5
$\begingroup$

I am working through linear algebra problems in Apostol's Calculus, and he has numerous problems that seem to imply that Cauchy-Schwarz holds no matter how the inner product is defined. Then, he has problems where the triangle inequality holds despite alternative definitions of vector norm. This got me thinking, since the proof of the triangle inequality in Apostol relies on Cauchy-Schwarz, that the triangle inequality would hold regardless of how the vector norm is defined (if it involves the dot product).

I then found this response to a question, which states what I was thinking.

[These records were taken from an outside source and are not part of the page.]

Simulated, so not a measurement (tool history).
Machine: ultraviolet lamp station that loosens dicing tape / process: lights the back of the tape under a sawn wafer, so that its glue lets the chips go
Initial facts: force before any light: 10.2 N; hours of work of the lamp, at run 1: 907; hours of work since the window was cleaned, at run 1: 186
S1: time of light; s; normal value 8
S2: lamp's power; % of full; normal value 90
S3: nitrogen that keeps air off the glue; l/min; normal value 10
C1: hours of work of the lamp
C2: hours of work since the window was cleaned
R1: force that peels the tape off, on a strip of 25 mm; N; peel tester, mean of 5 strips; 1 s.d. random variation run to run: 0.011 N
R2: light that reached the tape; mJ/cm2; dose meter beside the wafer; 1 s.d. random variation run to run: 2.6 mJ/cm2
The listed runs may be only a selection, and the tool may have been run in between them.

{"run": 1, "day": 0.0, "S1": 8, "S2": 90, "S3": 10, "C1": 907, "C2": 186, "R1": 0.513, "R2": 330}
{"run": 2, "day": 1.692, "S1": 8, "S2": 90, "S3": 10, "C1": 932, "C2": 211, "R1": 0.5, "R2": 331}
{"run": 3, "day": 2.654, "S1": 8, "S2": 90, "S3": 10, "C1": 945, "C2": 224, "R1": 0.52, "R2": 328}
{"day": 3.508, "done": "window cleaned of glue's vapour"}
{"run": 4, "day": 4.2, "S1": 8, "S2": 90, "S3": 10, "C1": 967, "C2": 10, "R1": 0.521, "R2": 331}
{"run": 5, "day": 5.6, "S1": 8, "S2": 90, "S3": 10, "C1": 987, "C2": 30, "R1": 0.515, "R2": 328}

Are there any proofs that the Cauchy-Schwarz inequality holds in any inner product space (I looked for some and found none and could not prove it myself)? I've had a semester of algebra (Artin) and some analysis, if there is a proof at such a level of understanding. Intuitive explanations are good, too.

$\endgroup$
  • 3
    $\begingroup$ @AWertheim: That link seems like a perfectly reasonable thing to post as an answer ;) $\endgroup$ – Jim Aug 8 '13 at 20:42
  • 1
    $\begingroup$ @Jim done, and with the advantage of nicer formatting! Cheers :) $\endgroup$ – Alex Wertheim Aug 8 '13 at 20:44
  • $\begingroup$ "Why does it hold in any space?" could reasonably be taken to mean "Why is there any space in which it holds?". But I doubt that's what you meant. Just changing "any" to "every" would make it completely unambiguous. $\endgroup$ – Michael Hardy May 23 '14 at 19:14
  • $\begingroup$ This post is an exceptional proof with good exposition. I probably wouldn't have come up with it myself any faster than the usual discriminant proof but it feels a lot more natural after the fact. Also, a nice formalism for expressing the intuitive idea of "in the worst case". $\endgroup$ – Eric Stucky May 23 '14 at 19:29
6
$\begingroup$

Wikipedia has the one I've usually seen.

Cauchy-Schwarz Inequality

Nothing especially tricky about it, just a really clever setup.

$\endgroup$
3
$\begingroup$

The proof on Wikipedia is valid, and is instructive because it uses ideas which are applicable elsewhere in linear algebra. The proof I've usually seen selects vectors u,v and defines

$$f(t) = \langle u + t v , u + t v \rangle$$

and notices that f is nonnegative for all t, by the positive definiteness of the inner product. Expanding out the inner product by bilinearity and combining like terms by symmetry, you get a quadratic function of t:

$$f(t) = \| v \|^2 t^2 + 2 \langle u,v\rangle t + \| u \|^2.$$

(In the complex case you have to do something slightly different.)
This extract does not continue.